You are a data scientist or engaged in a data science project in your organization. Congratulations! You have one of the most interesting, influential, and intellectually stimulating jobs on the market. You've mastered stats, machine learning, become a programming wizard, an expert in visualization, a big data evangelist, and a math god.
So, this is enough? Right?
These last three years, our group has lead numerous data science projects across diverse verticals, including ad tech, fin tech, health tech, cloud computing, security, and the telecom industry. Surprisingly, many of our projects share similar attributes despite originating from different domains. Trivial commonalities are evident in the employed algorithms, platforms, and tools. But more important similarities lie in the life cycles of data science projects – from inception to production. I would claim that a successful data science project likely stems not from the technical skills mentioned above, but from something far more fundamental to classic scientific methods and research design.
It's all about defining the theoretical research problem and its operationalization. The world is not Kaggle. If this process is not done correctly, you will invariably find yourself answering the wrong question, or not answering any question at all.
The theoretical research problem, or business problem, need not be defined in vague terms, but rather using concise and coherent definitions easily comprehensible to non-technical people. This seems trivial but is a point often neglected. Never agree to do a project in which you are asked to "tell us something about the data". This would most certainly lead to project failure, dissatisfaction of your clients/bosses, and to overall frustration. Try to lead your team to identify the exact definition of the theoretical research/business question. For example, in a classification task of bad vs. good clients, try to define which theoretical aspects are of interest to this definition – their payment history, engagement level, location in a social network, etc.

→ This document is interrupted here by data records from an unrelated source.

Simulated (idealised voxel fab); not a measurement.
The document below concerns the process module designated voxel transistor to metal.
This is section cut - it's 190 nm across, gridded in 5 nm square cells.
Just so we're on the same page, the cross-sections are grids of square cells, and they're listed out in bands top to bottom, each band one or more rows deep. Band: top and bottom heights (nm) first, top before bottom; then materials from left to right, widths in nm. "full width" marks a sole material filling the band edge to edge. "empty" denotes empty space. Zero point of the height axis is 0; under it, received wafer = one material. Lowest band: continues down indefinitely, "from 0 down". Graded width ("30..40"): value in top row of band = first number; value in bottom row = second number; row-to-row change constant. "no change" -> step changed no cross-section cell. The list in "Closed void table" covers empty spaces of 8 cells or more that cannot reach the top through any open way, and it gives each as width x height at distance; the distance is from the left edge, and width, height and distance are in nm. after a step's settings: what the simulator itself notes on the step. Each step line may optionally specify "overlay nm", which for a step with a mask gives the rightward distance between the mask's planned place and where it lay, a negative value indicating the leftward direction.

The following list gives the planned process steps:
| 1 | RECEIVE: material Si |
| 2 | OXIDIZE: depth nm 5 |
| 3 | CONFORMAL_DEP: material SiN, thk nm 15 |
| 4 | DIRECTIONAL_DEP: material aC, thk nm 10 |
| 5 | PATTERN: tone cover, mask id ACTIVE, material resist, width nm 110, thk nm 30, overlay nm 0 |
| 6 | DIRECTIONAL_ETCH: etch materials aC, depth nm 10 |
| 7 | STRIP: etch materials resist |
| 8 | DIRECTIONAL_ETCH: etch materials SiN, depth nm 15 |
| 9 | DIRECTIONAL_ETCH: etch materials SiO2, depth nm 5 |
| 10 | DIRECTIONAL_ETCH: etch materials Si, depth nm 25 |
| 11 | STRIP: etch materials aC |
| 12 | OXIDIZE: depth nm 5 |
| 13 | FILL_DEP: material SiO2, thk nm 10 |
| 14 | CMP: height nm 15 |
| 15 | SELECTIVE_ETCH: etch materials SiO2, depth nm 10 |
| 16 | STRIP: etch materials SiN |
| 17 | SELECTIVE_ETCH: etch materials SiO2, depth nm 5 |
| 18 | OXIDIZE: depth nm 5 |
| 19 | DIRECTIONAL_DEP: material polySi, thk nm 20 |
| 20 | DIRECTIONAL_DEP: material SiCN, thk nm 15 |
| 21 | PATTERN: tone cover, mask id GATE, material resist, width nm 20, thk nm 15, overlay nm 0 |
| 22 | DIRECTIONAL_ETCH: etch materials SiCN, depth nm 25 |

All of your theoretical variables need to be measurable. The process of converting conceptual theoretical problems into measurable variables is called operationalization. For example, if the theoretical research problem is defined by classifying good vs. bad users in terms of their usage patterns, the operationalization process needs to address the exact quantifiable definition of the "goodness" of users. One way of establishing this would be to count number of clicks a user made in a session relative to other users in the same geographical location, and during the same day and hour. This definition must be known and acceptable to all people involved in the project.
Whatever approach you choose is important, whether you implement XGBoost, random forests, HMMs, CNNs or RNNs. Moreover, you can engineer clever features, produce amazing visualization, and optimize scalable code. Nevertheless, if you are not addressing the concise business problem and its operationalization, you are essentially pushing water uphill with a rake.
The process of defining the theoretical research problem and its operationalization is a continuous dynamic process which tends to change over time. This is fine as long as you and the other people involved in the project are doing these changes consciously, in a rigorous fashion, and with everyone in sync.
A vague definition of the research question and its operationalization leads, at best, to loss of time - and at worst deteriorates to diffusing the project entirely. Therefore, ask yourself and your team these two questions every day:
· What is the theoretical research goal of the project?
· How I can operationalize this research goal?
The core of a data science project is the research question and its operationalization. Consistently addressing, debating, and thinking about these questions will keep your project on course, and increase your chances of success.